Within the Scarlet Letter the theme was basically based around sin. All of the characters within the novel were affected by the sin, which was adultery. In chapter 24 the exposure of Dimmesdale's breast is taken differently by the people. Some believed that there was really a scarlet letter there, a mark of his sinfulness, others believed that Dimmesdale had carved it there himself as self-inflicted punishment.

This was the effect it played in the entire novel, it was if no one could escape it. The Puritans easily found fault in the weaknesses of others, they gathered at the scaffold to witness Hester's public humiliation. When she stood upon the scaffold this "A" unfamiliarized and separated her from the community. This sin she had committed had caused her to think of death as an easy way out and that she deserved nothing, for she says, "I have thought of death, have wished for it, would have even prayed for it, were it fit that such as I should pray for anything"(pg. 55 chpt.4). Once a beautiful woman, Hester now looks plain and drab. She had contained a precious quality of womanhood that has now faded away. Nathaniel Hawthorne attempts to show how guilt can be a form of everlasting punishment.

Which is worse to take a crime and hide it from the world or to confess it openly unto the world and take the consequences good or bad? Does the guilt eat away at you and you eventually tell anyway or not? If so why tell to begin with? In the opinion of the author, I think that it is worse to take internal punishment than external because external eventually will deteriorate, unlike internal that will stay hidden with you until your grave unless you break down so much it is no longer needed to hide your secret any longer.
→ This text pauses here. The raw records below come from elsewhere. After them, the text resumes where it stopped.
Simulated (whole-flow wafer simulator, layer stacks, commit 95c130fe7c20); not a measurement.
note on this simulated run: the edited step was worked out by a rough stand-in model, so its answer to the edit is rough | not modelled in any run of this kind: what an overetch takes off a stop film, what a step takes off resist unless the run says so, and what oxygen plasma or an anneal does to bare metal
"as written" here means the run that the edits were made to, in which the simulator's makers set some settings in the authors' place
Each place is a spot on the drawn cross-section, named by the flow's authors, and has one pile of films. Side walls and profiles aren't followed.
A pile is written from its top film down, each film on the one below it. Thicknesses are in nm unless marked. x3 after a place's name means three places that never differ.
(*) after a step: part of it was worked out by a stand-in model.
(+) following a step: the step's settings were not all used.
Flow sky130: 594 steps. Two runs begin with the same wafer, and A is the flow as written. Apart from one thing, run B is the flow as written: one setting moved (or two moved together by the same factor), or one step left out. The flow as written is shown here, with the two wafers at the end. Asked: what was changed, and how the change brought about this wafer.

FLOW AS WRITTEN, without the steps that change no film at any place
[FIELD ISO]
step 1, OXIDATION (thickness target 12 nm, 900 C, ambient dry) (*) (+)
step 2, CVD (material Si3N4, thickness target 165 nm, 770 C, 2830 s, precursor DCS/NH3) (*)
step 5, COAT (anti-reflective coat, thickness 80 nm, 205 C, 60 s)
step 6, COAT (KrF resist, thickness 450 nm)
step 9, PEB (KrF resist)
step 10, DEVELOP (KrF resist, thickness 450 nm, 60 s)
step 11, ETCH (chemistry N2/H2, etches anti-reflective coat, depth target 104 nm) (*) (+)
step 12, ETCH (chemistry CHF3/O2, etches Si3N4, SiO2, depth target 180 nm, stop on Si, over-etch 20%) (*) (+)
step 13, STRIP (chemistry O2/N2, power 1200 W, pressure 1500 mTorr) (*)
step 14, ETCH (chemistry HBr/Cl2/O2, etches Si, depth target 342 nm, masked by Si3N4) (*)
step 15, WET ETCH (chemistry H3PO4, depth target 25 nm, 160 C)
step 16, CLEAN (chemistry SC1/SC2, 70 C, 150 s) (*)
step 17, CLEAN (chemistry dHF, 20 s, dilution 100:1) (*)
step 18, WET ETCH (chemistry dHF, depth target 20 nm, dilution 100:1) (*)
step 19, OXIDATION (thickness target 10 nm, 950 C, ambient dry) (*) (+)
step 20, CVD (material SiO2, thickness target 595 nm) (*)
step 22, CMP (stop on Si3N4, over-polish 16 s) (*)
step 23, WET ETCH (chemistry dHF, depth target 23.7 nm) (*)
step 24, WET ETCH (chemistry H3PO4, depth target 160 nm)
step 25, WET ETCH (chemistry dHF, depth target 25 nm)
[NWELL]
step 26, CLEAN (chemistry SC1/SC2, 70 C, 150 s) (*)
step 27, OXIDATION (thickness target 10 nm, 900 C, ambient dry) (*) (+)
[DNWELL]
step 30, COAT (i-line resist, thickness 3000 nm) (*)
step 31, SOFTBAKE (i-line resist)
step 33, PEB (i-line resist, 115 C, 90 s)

Hester Prynne was the type of person that hid her feelings both from herself and the people around her. After Pearl continued to ask her what the "A" stood for she would always insist on telling her that "There are many things in this world that a child must not ask about" (pg.138 chpt.15). She did not want to have to admit to her daughter what it really stands for even though Pearl already knew. Pearl just wanted her mothe to be able to admit, accept what she had done, everybody makes mistakes. The way Hester thought of herself somehow affected her appearance because she felt that there was nothing else for her to do in life, it was over. Her plain gray clothes symbolize her temperament and disposition. The sin stays with her throughout her life, and even when she leaves her town, she feels obligated to come back and fulfill her punishment. The sin made her lifestyle worse, but it changed her character somewhat for the better. Her and Dimmesdale were more loving towards each other, "life had never brought them a gloomier hour; it was the point whither their pathway had so long been tending, and darkening ever, as it stole along; and yet it unclosed a charm that made them linger upon it, and claim another, and another, and, after all, another moment"(pg.150-151 chpt.17).

To Hester Prynne, it bore the full weight of her shame until she was able to reconcile herself to God and to the rest of the puritan community and to Arthur Dimmesdale, it burned into his heart the secret of his unbearable guilt and contributed to his eventual demise. Hester Prynne is definitely a dynamic character. She has changed for the better by becoming more mature and compassionate, and is an overall good person. She is also a very symbolic character, in the sense that she symbolizes the changes that people go through, and the consequences of breaking moral and social codes of behavior.

In God's view, everyone is a sinner in need of mercy. Who has the right to punish a sinner? Should it be religion or the individual? In Hawthorne's Scarlet Letter all three affected Hester Prynne. Religion punishes her with the "A" and individually she was able to move on in life but still returned to her haunting past where she died.